Adding insulation now would require first ripping out the old wiring and replacing it with fire-resistant wiring. That could cost several thousand dollars — money Ms. Martinez, a translator for the Syracuse school system, said she can’t spare.

So the workers were doing what they could: plugging up holes in the attic and basement with foam and caulk. Zero Draft of Central New York Inc., the firm doing the work, estimates it could shave $100 off Ms. Martinez’s monthly gas and electric bill. Because Ms. Martinez’s income is low enough, incentive money from a local utility company will fully fund the job, which cost about $1,600. Grants for new wiring are available in New York, but Ms. Martinez didn’t get one.
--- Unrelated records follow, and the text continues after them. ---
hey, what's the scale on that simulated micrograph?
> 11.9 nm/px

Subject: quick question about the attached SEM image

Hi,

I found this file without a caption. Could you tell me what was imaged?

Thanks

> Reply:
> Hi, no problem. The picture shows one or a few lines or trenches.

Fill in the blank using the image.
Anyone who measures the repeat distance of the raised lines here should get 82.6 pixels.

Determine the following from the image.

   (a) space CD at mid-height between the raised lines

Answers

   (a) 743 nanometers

Mr. Delaney, 50, earns too much to qualify for that large a state subsidy. But he needs no convincing about the wisdom of investing in energy efficiency himself. His company’s moving vans average about seven miles per gallon. That explains why he recently traded in his own Toyota 4Runner.

"I burn enough fuel in my trucks," he said. "I don’t need to burn it at home."

That’s also why, this winter, after his Adirondacks house was finished, Mr. Delaney signed up his main house for a "home energy audit." In the attic, the technician from Syracuse-based house-doctor company GreenHomes America snapped photos of daylight around pipes. In the living area, he pointed a $7,000 infrared gun at the walls and ceilings to ferret out hot and cold spots invisible to the naked eye.

Then he fitted a giant suction fan inside the frame of the house’s front door. After turning on the fan, which sucks air out of the house to make leaks easier to spot, he walked around the house with a hand-held stick that spews smoke. When he held the stick up to a bathroom light, the smoke was blown downward by air pouring in from leaky seals.

By the end of the morning, Mr. Delaney had grabbed the infrared gun himself and was firing its red beam with abandon, his arms outstretched and locked, shooting-range-style.

Appalled by evidence of the house’s leaky frame, Mr. Delaney inquired about tapping renewable energy — installing a geothermal system to pull natural heat from deep below the ground. Michael Rogers, GreenHomes America’s senior vice president, advised against it. "We would still recommend efficiency first," he told his customer.

So Mr. Delaney ordered up about $8,000 of improvements — mostly insulation and caulk. The high-tech toys will have to wait. Now, "if you put in the renewables," he said, "you’re still dealing with an inefficient home." 

Can You Afford NOT to Save Energy?

March 5, 2009 on 6:39 pm | In General News | No Comments Carl Donovan

"To put it another way, each of us has a small oil, gas, or electric ‘well’ right in our house, one that can be tapped fairly cheaply. In fact, such investments offer some of the highest rates of return available in the entire economy. "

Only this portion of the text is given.